Planning and Carrying Out Investigations
Cause and Effect
ESS2.C: The Roles of Water in Earth's Surface Processes
Students engage in a demonstration to better understand why some clouds produce rain and others do not. For the demonstration, water in a cup represents the atmosphere and shaving cream on top of the water represents the presence of clouds. Students keep track of how much blue food coloring must be added – representing additional moisture – in order for the shaving cream to become saturated enough to deposit the liquid dye into the ‘atmosphere’ below.
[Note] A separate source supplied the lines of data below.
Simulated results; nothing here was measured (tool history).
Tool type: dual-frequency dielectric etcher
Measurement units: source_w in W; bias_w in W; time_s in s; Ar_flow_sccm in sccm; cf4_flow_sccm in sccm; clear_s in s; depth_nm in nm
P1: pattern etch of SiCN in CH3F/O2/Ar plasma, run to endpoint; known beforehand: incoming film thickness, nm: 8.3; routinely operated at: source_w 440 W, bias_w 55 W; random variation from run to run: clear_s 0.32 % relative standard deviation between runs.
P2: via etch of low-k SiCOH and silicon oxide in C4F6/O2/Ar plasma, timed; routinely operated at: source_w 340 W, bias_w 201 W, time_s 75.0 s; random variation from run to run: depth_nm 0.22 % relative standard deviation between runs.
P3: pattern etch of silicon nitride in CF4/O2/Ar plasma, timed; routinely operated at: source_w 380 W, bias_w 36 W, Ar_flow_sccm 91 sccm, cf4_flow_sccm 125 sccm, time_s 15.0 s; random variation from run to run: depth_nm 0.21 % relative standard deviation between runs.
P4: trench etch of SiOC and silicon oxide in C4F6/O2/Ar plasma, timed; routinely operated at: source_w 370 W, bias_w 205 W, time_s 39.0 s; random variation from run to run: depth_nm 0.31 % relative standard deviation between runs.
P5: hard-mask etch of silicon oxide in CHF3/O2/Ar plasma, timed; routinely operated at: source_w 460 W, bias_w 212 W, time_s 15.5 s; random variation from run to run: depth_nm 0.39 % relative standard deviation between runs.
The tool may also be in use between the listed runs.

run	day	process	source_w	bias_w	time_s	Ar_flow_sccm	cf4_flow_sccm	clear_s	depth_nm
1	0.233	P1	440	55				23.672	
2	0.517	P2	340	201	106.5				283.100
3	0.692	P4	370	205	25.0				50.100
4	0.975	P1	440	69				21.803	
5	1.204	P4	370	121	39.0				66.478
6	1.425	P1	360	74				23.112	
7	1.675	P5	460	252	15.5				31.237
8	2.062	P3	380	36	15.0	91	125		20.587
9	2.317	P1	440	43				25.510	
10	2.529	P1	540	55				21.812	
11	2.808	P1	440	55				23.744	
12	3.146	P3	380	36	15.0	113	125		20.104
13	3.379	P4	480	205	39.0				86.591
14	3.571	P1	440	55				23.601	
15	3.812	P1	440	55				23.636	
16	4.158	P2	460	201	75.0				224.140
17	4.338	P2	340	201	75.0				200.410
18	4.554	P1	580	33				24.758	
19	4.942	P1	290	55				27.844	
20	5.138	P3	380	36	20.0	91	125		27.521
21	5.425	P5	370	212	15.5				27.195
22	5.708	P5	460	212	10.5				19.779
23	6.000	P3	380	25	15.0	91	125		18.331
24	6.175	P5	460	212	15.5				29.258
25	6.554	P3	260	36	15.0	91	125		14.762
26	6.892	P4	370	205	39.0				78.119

Students all experienced a sense of awe at the moment in which they started seeing dark blue food coloring penetrating the shaving cream and moving into the water. The samples show a range of thinking with two salient points of view: 1) Some students saw the increase in water vapor as a concentrated point of force. For example, in Sample A the student is talking about how the drops bore a hole into the shaving cream making it go into the ‘atmosphere’; and 2) the more common viewpoint was showing an early understanding of saturation point (Samples B-D). In Sample B, the student states, “It can’t handle that much water”. In Sample C, the student makes a loose connection between the amount of added moisture and the severity of the rainfall (e.g. sprinkling). And in Sample D, the students’ thinking reflects an understanding of a tipping point in which the cloud becomes full of water vapor to a point and then “drop[s] all of the rain.”
Further questioning of these students might better elicit what they see as an affordance and a constraint of the physical model that was used during this investigation. That is, how does this represent a cloud and atmosphere system and in what ways might the procedures or set-up be changed to better reflect this system?